Madison shows first draft for new Bus Rapid Transit line

Madison shows first draft for new Bus Rapid Transit line

If the bus is your normal way to get around, a new bus rapid transit system could get you there 25 to 40 percent faster.

At least, that’s the plan.

Achieving the goal depends “on what kind of investment we make in the corridor to speed up the buses,” said David Trowbridge, the principal transportation planner for the city of Madison. “And that’s a big part of bus rapid transit, is ‘rapid.'”

To do that, the buses would make fewer stops and get special signals at lights.

Tonight @CityofMadison is going over its first draft of a Bus Rapid Transit route. Here’s what they have for the EAST side —

— Amy Reid (@amyreidreports) May 14, 2019

New BRT-only lanes would start at East Towne Mall, come down East Washington Avenue and hit Madison College before getting downtown.

Then, the city isn’t sure which way the buses will take around the Capitol — either the square, or one of the other roads around it.

University Avenue will take you to the west side, where the route weaves down Segoe Road, Sheboygan Avenue and Whitney Way.

The rapid transit route would end either on Mineral Point Road or Odana Road, ideally right around the West Towne Mall.

“Ultimately we’d like to get all the way from West Towne to East Towne,” Trowbridge said. “Not sure if the budget would be able to accommodate that, but certainly we have an idea of where we’d like the buses to go, where we probably don’t have the ability to add a special lane, for example, for the buses, so we just want to hear what the public thinks about these early proposals.”

Trowbridge and others did that at a meeting Tuesday, going over their thoughts for the $50-$100-million project they hope to get federal funding to help back.

The rest of the money will come from the city, meaning taxpayers and Common Council, but the one who oversees both is already on board.

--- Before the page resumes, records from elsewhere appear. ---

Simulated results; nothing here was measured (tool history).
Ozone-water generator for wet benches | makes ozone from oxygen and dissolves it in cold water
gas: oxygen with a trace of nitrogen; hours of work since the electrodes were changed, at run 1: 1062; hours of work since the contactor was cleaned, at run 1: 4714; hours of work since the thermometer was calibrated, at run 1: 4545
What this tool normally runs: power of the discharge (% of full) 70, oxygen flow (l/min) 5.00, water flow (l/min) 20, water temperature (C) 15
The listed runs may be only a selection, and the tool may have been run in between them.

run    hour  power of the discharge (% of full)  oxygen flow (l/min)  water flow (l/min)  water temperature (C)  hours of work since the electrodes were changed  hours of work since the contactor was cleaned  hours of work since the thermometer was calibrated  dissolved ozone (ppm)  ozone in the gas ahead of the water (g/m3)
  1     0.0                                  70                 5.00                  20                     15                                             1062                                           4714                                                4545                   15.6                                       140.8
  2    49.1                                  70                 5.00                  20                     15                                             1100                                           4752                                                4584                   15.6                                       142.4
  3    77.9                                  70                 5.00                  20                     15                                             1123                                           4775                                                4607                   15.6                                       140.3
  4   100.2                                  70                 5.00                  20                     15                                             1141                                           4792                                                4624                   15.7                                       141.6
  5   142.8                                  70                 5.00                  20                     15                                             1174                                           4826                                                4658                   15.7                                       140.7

“I’m really excited about the prospect of having bus rapid transit here in Madison,” Mayor Satya Rhodes-Conway said. “Like, I don’t think I can articulate to you how excited I am.”

The city hopes to make these buses 100 percent electric, and officials want them to run every 10 to 15 minutes and on nights and weekends.

Though plans are in the works now, the system likely won’t begin until 2024.